I hope everyone has been preparing... Saturday is Pi day (3.14) for those of you who are not aware of the greatest holiday for math teachers. I just thought I'd share we had a 5th grade student memorize the first 124 digits of pi today. The top 2 students (second place went to one of my 6th graders that memorized 62 digits) then got Pie their teacher of choice in the face. How many can you memorize?
2 comments:
You and your students should be very proud, but I can't help relating something I found about four years ago.
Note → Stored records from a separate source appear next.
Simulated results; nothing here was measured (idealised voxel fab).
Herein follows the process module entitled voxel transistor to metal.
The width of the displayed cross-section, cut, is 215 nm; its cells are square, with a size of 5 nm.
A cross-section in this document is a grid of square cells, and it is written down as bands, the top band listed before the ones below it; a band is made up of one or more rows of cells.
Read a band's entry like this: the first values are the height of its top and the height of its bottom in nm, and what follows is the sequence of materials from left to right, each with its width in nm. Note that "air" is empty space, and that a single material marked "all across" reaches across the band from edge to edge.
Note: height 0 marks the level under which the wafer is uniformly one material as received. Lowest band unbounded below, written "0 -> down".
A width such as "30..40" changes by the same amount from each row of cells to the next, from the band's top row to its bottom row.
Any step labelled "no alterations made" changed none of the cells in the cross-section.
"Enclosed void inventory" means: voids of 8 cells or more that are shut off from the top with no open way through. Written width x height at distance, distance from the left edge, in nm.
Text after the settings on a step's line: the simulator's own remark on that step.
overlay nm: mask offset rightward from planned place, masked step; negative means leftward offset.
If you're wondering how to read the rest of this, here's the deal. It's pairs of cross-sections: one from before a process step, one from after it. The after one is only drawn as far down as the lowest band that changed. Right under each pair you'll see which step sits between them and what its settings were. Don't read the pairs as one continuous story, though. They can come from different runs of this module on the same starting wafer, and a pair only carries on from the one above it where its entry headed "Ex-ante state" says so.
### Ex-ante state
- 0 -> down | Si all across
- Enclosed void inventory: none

In the first half of the 15th century the Persian mathematician Al-Kashi calculated pi to 14 places. It would be over a hundred years until a European calculated it to 9 places. But that’s not what makes Al-Kashi cool, the Arabs where so much better at math in that period. What made him cool was that he stopped. He observed that, with his pi, the calculation of the circumference of a circle with a radius twice the size of Earth would have a margin of error smaller than a “horse hair” (a Persian unit). Problem solved, next problem. Meanwhile, people are still today using computers to get pi to _hundreds_of_billions_of_decimal_places!! As if there’s something unique about pi because it’s irrational and transcendental, when this is in fact true of the vast majority of all real numbers. Here’s to Al-Kashi, a sane man and a pragmatic!
(comment from a slashdot article "Pi: Less Random Than We Thought")
Well people use pi as a challenge to see how powerful computers are. Now a days it isn't about the number.